One of the aspects I love about being a playwright is that my research is always an education for me. I am always learning. The importance and inclusion of transgender and non-binary theatre artists was something I wanted to become more educated about so I enlisted the help and expertise of my friend and fellow Colorado theatre artist K. Woodzick.
About to celebrate the fifth anniversary of coming out as non-binary and changing pronouns from she/her/hers to they/them/theirs, Woodzick is heartened to see more transgender and non-binary actors submitting for auditions and being cast in roles. But we all still have work to do.
I first encountered Woodzick at an audition when I was casting a production of 39 Steps. Then I started hearing about all of their projects and endeavors, and I knew they were an artist to be respected in our community.

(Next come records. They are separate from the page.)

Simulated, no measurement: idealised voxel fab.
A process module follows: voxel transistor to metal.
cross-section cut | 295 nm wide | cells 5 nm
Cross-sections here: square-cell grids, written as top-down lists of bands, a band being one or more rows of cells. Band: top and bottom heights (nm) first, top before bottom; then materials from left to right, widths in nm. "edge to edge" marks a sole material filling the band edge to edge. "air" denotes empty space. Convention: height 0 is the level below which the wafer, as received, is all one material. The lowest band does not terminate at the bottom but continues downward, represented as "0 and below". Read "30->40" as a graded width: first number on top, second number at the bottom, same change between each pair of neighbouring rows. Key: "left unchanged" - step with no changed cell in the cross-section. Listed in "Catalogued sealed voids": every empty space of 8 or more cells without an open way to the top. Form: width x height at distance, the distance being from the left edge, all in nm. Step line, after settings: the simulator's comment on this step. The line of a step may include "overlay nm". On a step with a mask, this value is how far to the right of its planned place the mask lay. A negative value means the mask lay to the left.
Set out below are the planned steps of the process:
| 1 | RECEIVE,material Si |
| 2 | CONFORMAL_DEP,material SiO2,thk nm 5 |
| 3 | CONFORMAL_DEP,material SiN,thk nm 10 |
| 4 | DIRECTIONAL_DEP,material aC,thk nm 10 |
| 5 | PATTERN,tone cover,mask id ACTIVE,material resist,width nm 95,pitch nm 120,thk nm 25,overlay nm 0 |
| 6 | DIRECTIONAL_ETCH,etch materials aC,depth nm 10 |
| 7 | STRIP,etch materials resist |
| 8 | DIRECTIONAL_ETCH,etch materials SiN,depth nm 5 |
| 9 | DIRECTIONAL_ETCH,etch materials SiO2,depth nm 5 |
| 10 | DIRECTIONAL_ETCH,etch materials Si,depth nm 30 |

Trans/Actions was Woodzick’s thesis for their MFA in Contemporary Performance at Naropa University under mentor Leigh Fondakowski here in Colorado. Woodzick teamed with prolific writer Ayla Sullivan to complete the project.
“I wanted my thesis to be a new docuplay that not only featured the voices of transgender and non-binary theatre artists but also local transgender and non-binary actors," Woodzick said. "I met Ayla through their work with Colorado Shakespeare Festival—I saw Taming of the Shrew and noticed Ayla used they/them pronouns in their company bio.”
By the time the two decided to collaborate, Trans/Actions had already been accepted for the Theatre Made in Boulder Festival.
“I conducted the interviews, transcribed them and edited them down and Ayla took the lead on sequencing, structure and incorporating some narrative elements from Peter Pan . . . We added some fantasy elements and stage combat.”
Most of the artists Woodzick interviewed had spent a lot of time thinking about trans and non-binary representation: “The biggest takeaways were that 1) more trans and non-binary stories need to be told in theatre, 2) these stories should be written by trans and non-binary writers and helmed by trans and non-binary directors, 3) these stories should be cast with trans and non-binary performers, without exception and 4) casting professionals and directors need to educate themselves about trans and non-binary talent to empower themselves to think about ways in which they can cast them in roles that are not specifically designated as transgender or non-binary. Long story short: theatres need to prioritize inviting trans and non-binary theatre artists to the table where decisions are being made."
Another project Woodzick has been continually working on is The Non-Binary Monologues Project. Woodzick was approached by mentor Leigh Fondakowski in October of 2017. “She had colleagues teaching at the undergraduate level whose students were asking for audition material specifically for transgender and non-binary performers and did I know of any such resource. I explained that I did not, but if I couldn’t find it, I would create it.”
Woodzick maintains the blog: (nonbinarymonologues.wordpress.com). Some public performances related to the Non-Binary Monologues Project have emerged, but the principal objective is to provide audition material for underrepresented talent. And since this article will reach a good number of playwrights, I had to ask if submissions were appreciated.
“There is such a need for these pieces in training programs and for audition material. If people want to submit monologues (and cisgender playwrights: challenge yourself with writing a stand-alone monologue for the project! Not all of our authors are trans or non-binary!) please submit at email@example.com.”
Even with these opportunities that are materializing (thanks to artists like Woodzick and Ayla), there is still much more we can do as a theatre community to be supportive.
“For playwrights specifically, the challenge lies in getting theatres to not only consider their work for production, but to produce it with as many trans and non-binary voices at the table as possible.” Woodzick said. "If a role calls for a trans or non-binary actor, it should be played by one. This is not yet common practice throughout the industry . . . I see many professionals in the theatre industry acknowledge when mistakes have been made in casting in the past and seek to make strides to include transgender and non-binary talent in all elements of production. It is more and more likely to see audition forms ask for pronouns. Overall, I would say the industry as a whole has a greater awareness of transgender and non-binary talent but is not always well-resourced in how to best use that talent in ways that are truly inclusive and not tokenizing."
So, let’s keep learning, keep educating, keep supporting, and keep including.